What is 'Active Jobs' in Spark History Ser

2019-08-23 09:53发布

问题:

I'm trying to understand Spark History server components. I know that, History server shows completed Spark applications.

Nonetheless, I see 'Active Jobs' set to 1 for a completed Spark application. I'm trying to understand what is 'Active Jobs' mean in Jobs section. Also, Application completed within 30 minutes, but when I opened History Server after 8 hours, 'Duration' shows 8.0h. Please see the screenshot.

Could you please help me understand 'Active Jobs', 'Duration' and 'Stages: Succeeded/Total' items in above image?

回答1:

Invoking an action(count is action in your case) inside a Spark application triggers the launch of a job to fulfill it. Spark examines the dataset on which that action depends and formulates an execution plan. The execution plan assembles the dataset transformations into stages.

A stage is a physical unit of the execution plan. In shorts, Stage is a set of parallel tasks i.e. one task per partition. Basically, each job which gets divided into smaller sets of tasks is a stage. Although, it totally depends on each other. However, it somewhat same as the map and reduce stages in MapReduce.

each type of Spark Stages in detail:

a. ShuffleMapStage in Spark ShuffleMapStage is considered as an intermediate Spark stage in the physical execution of DAG. Basically, it produces data for another stage(s). consider ShuffleMapStage in Spark as input for other following Spark stages in the DAG of stages. However, it is possible that there is n number of multiple pipeline operations, in ShuffleMapStage. like map and filter, before shuffle operation. Furthermore, we can share single ShuffleMapStage among different jobs.

b. ResultStage in Spark By running a function on a spark RDD Stage which executes a Spark action in a user program is a ResultStage.It is considered as a final stage in spark. ResultStage implies as a final stage in a job that applies a function on one or many partitions of the target RDD in Spark, helps for computation of the result of an action.

coming back to the question of active jobs on history sever there some notes listed on official docs as history server.Also there is jira [SPARK-7889] issue regarding the same link. for more details follow the link source-1



回答2:

Finally after some research, found answer for my question.

A Spark application consists of a driver and one or more executors. The driver program instantiates SparkContext, which coordinates the executors to run the Spark application. This information is displayed on Spark History Server Web UI 'Active Jobs' section.

The executors run tasks assigned by the driver.

When Spark application runs on YARN, it has its own implementation of yarn client and yarn application master. YARN application has a yarn client, yarn application master and list of container running on node managers.
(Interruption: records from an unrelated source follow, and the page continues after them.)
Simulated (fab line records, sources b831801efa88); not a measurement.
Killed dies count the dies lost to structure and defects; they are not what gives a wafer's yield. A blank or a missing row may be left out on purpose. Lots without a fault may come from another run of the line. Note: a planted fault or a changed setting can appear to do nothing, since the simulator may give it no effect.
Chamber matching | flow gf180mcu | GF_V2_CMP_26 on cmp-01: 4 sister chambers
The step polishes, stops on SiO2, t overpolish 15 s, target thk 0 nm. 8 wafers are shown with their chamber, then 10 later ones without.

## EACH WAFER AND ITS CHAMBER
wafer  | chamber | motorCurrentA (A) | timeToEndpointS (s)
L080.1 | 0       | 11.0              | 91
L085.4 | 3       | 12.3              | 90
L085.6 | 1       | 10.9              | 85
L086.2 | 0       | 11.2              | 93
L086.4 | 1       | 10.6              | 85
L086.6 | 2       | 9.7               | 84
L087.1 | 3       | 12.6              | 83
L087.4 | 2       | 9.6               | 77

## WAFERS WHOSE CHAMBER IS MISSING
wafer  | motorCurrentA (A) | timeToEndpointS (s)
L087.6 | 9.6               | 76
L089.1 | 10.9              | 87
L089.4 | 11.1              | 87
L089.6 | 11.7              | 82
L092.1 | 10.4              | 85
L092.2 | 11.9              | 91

In my case Yarn is running in standalone mode, thus driver program is running as a thread of the yarn application master. The Yarn client pulls status from the application master and application master coordinates the containers to run the tasks.

This running job could be monitored in YARN applications page in the Cloudera Manager Admin Console, while it is running.

If application succeeds, then History server will show list of 'Completed Jobs' and also 'Active Jobs' section will be removed.

If application fails at the containers level and YARN communicates this information to Driver then, History server will show list of 'Failed Jobs' and also 'Active Jobs' section will be removed.

Nonetheless, if application fails at the containers level and YARN couldn't communicate that to driver, then Driver instantiated job gets into oblivion state. It thinks job is still being run and keeps waiting to hear from YARN application master for the job status. Hence, in History Server, it still shows up in 'Active Jobs' as running.

So my take away from this is: To check the status of running job, go to YARN applications page in the Cloudera Manager Admin Console or use YARN CLI command. After job completion/failure, Open the Spark History Server to get more details on resources usage, DAG and execution timeline information.